While 2023 was a busy year for Volvo Bus Australia, its 2024 is set to be dominated by an updated new coach model and the hint of another zero-emission product

With a wealth of chassis models running smoothly each day on Australian roads, Volvo is a major force in the local bus and coach industry. It’s set to expand on this presence in 2024 as it prepares for the Australian release of an exciting new coach option.

“The B13R model was launched globally at the start of this year,” Volvo Bus Australia head of product and engineering Mark Fryer told ABC.

“We’ve already had a handful of customers purchase them here, with delivery set to begin in early 2024.”

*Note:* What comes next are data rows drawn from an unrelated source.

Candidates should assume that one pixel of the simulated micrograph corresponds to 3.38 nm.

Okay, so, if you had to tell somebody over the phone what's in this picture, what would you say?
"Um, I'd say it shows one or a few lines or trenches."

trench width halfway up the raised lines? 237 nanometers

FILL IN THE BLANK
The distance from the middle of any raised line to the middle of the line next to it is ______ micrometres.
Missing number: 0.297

The B13R will soon join a stable of popular Volvo chassis that have become mainstays in fleets around the nation. The likes of its B8R and B8RLE are the backbone of Volvo’s product range, while the B11R coach is a trusted product for operators around Australia

Fryer says these ongoing models are “tried, tested and reliable” products that continue to perform around the country, yet there’s plenty to be excited about with Volvo’s latest release.

“The B13R has newly designed electrical architecture and an updated safety package, emphasising Volvo’s commitment to our core value of safety,” Fryer says.

For operators, Fryer says there are plenty of benefits in this latest Volvo model. With a renewed focus on safety and total cost of ownership part of this model, Volvo has also completely redesigned its electrical system, resulting in a new digital display dash for drivers.

Volvo has also increased the movement of the steering column to improve the ergonomics for drivers, while changes to the rear axle means there’s a brand new transmission in this coach model. Instead of just offering its standard iShift transmission, the B13R also has an option for overdrive included to bring down the revs on high gears, saving fuel.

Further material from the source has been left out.